29. 12. 2025 Luigi Miazzo Development, DevOps, Kubernetes

Planning, Building, and Testing a Kubernetes Operator

Kubernetes Operators are one of those ideas that feel magical when they work: you declare an intent/goal in YAML, and software continuously makes the cluster match it – handling upgrades, failures, drift, and lifecycle cleanup: like a purpose-built SRE on autopilot.

Although in theory it looks like sci-fi fiction, in practice Operators are just code written by someone that leverages Kubernetes’ extensibility features: they take the desired and current state of the cluster and run a control loop that reconciles the two.
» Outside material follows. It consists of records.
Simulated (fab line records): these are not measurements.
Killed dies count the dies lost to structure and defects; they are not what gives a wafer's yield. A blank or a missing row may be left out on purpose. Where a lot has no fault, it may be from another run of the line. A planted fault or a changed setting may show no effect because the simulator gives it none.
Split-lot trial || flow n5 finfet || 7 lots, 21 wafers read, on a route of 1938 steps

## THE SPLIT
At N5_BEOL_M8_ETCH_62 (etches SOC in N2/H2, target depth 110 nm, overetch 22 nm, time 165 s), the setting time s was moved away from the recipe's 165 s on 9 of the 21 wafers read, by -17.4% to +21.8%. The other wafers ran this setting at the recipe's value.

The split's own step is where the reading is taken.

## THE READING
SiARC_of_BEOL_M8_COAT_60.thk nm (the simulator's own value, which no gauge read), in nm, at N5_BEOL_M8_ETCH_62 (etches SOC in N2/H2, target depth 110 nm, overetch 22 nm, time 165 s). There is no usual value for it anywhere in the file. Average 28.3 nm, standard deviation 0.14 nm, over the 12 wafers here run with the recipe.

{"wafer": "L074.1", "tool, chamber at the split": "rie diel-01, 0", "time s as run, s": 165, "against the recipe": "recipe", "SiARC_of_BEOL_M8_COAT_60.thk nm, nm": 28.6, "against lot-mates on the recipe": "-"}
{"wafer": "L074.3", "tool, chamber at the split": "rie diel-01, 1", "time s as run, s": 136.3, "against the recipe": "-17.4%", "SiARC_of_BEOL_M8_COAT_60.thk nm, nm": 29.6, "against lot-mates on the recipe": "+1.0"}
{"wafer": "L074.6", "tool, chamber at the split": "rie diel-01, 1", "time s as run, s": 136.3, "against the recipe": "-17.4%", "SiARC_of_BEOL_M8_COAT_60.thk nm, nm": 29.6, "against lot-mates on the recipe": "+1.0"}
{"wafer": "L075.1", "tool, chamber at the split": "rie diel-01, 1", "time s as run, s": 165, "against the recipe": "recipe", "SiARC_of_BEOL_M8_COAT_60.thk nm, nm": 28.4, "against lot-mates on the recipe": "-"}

What an operator really is

At a high level, an operator is:

A Custom Resource Definition (CRD): your API type (e.g., PostgresCluster, Cache, Tenant)
A controller – a reconciliation loop that:
- Watches your Custom Resources
- Compares desired state (spec) vs actual state (cluster)
- Creates/updates/deletes Kubernetes objects to close the gap

This is “reconciliation”: controllers run repeatedly until the world matches the declared desired state. The key insight is that operators usually reconcile one level higher than built-in Kubernetes controllers (your operator might create a Deployment, and then Kubernetes’ own deployment controller creates ReplicaSets and Pods).

A mental model that helps:

spec what the user wants
status what’s actually happening (observed state)

If you get this separation right early on, everything else gets easier: upgrades, debugging, user trust, and testing.

Tooling and language: what should you choose?

The default stack: Go + Kubebuilder (or Operator SDK)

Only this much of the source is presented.